End of the Line: 1980 MGB Limited Edition

By Nathan Avots-Smith

After 293,592 MGB roadsters sold in the U.S. since 1962, MG decided to go out with a batch of 500 special, Limited Edition cars for the 1980 model year. Like any good limited edition, however, MG quickly realized that demand should be the only limitation and ended up building 6,682, bringing the 18-year total to 300,274. The seller of this immaculate, 38,000-mile LE claims that it’s one of the last of these final cars built, also making it one of the last new MGs ever sold on our shores. The first and last of any car are always the most collectible, right? If that’s your jam, you can check this one out on craigslist out of Farmingdale, New Jersey—and check out its $13,500 asking price. Thanks to reader Bill Walters for the tip! (Archived ad.)

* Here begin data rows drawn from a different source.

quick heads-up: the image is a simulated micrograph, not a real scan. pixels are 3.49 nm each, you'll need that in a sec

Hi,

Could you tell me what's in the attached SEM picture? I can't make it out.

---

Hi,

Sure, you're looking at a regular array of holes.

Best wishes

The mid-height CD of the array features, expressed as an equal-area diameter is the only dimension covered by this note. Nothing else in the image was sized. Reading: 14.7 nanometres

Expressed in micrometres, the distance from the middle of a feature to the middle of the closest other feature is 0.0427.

No, the rubber buggy bumpers haven’t really improved with age, but perhaps they’re why MG elected to finish all of the LE roadsters in black. The stripe package was standard kit, too, and both the stripes and the paint appear to be in very fine condition on this one-owner car. No rust issues are noted in the ad, and photos of the underside, trunk, and floors under the carpet all look solid and indicative of a true, low-mileage car, although the skimpily finished trunk does show plenty of signs of use. C’mon, MG—just a cover for the spare, and painted metal everywhere else?

It should be clear by now that we’re not dealing with an ace photographer, but I see no major cause for concern. The seats look clean and intact, and if you’re concerned that the overexposure on the dashpad is concealing cracks, don’t be. The only bummer is that the door panels may have been cut for those aftermarket speakers, but a google image search reveals that if there weren’t originally speakers here, this is an exceedingly common modification. I’m sure one of our MG expert readers can confirm or deny!

The mess of hoses and wires underhood betray an engine adapted to, not designed for, the emissions control age, but otherwise things look quite clean in here. The seller notes that $1,700 of work has recently been performed, which we are assured makes this a turn-key car. Turning that key will bring to light another disappointing sign of the MG B-series engine’s grudging compliance with the 1970s regulatory climate: this final MGB produces just 63 horsepower, down from 94 in 1963, while weight was up more than 400 pounds.

Still, even in 1980 MGBs were sold on their archaic British charm and top-down fun, not raw power. This one sports a pretty healthy pricetag, but it’s not much to ask in return for the smiles that this little car will elicit from driver and passersby alike—not to mention the cachet of being the end of an illustrious line!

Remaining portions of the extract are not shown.